GFQL Language Specification#

Introduction#

GFQL (Graph Frame Query Language) is a DataFrame-native graph query language designed for expressing graph patterns and traversals on tabular data. It operates on node and edge DataFrames, providing a functional, composable approach to graph querying with native GPU acceleration support.

Design Principles#

  • Dataframe-native: Type-safe functional bulk operations over dataframe libraries like pandas, cuDF

  • Declarative: Focus on what to retrieve, and give the engine freedom to optimize how

  • Accessible: Designed for both human readability and machine generation, and building on intuitions from popular tabular and graph systems

  • Performance-oriented: Vectorized operations by default, including GPU acceleration

  • Embeddable: Similar to DuckDB, can be embedded in different languages, and initially focused on Python data ecosystem

  • Computer-tier: Decoupling from storage enables flexible execution - embedded locally or via remote acceleration servers

Language Forms#

GFQL exists in three complementary forms:

  1. Core Language: Abstract graph pattern matching language defined by this specification

  2. Embedded DSL: Host language implementations (currently Python with pandas/cuDF)

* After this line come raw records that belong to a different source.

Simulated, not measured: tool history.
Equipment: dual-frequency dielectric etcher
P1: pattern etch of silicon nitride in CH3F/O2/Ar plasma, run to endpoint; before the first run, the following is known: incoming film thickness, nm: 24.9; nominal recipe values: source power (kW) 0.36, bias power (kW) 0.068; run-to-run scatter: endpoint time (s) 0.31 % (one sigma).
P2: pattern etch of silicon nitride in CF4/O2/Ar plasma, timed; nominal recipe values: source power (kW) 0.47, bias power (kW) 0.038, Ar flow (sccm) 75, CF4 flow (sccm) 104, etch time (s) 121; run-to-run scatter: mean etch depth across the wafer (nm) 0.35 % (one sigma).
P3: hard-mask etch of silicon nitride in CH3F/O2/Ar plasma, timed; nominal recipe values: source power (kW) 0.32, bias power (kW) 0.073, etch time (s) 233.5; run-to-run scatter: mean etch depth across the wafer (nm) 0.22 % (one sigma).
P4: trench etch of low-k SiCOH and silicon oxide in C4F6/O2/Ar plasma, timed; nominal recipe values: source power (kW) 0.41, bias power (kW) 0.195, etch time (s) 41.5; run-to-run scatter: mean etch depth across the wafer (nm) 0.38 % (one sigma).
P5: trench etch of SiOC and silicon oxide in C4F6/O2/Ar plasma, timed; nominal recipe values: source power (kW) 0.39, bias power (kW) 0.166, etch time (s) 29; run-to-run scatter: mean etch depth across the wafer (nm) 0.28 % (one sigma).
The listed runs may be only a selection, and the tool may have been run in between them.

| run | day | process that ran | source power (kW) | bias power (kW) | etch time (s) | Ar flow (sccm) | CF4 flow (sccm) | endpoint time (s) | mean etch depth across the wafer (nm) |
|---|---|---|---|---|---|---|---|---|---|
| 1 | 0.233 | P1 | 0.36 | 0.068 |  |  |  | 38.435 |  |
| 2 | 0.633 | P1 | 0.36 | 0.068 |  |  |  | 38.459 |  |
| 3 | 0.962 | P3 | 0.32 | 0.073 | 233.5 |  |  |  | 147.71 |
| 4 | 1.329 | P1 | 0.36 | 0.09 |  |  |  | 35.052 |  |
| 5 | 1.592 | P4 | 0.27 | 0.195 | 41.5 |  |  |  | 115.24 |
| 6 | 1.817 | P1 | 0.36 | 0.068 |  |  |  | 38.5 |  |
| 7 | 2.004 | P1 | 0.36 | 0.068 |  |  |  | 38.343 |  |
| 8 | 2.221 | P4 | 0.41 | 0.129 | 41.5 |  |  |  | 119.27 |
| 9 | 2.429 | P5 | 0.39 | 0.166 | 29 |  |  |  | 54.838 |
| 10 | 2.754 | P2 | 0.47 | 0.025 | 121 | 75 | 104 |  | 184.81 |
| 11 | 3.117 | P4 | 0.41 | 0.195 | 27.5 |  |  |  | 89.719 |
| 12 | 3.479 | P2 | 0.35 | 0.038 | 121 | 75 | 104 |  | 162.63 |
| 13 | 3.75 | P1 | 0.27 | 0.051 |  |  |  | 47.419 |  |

  3. Wire Protocol: JSON serialization for client-server communication (see Wire Protocol spec)

This specification focuses on the core language concepts. Examples use Python syntax for concreteness, but the patterns apply to any embedding.

Language Overview#

Core Concepts#

Graph Model#

Graphs consist of node and edge dataframes:

  • Edges: DataFrame with source and destination columns

  • Nodes: DataFrame with unique identifier column

  • Column names are user-defined globals for the graph:

    • Node ID attribute: g._node (e.g., “node_id”, “id”)

    • Edge source attribute: g._source (e.g., “source”, “from”)

    • Edge destination attribute: g._destination (e.g., “destination”, “to”)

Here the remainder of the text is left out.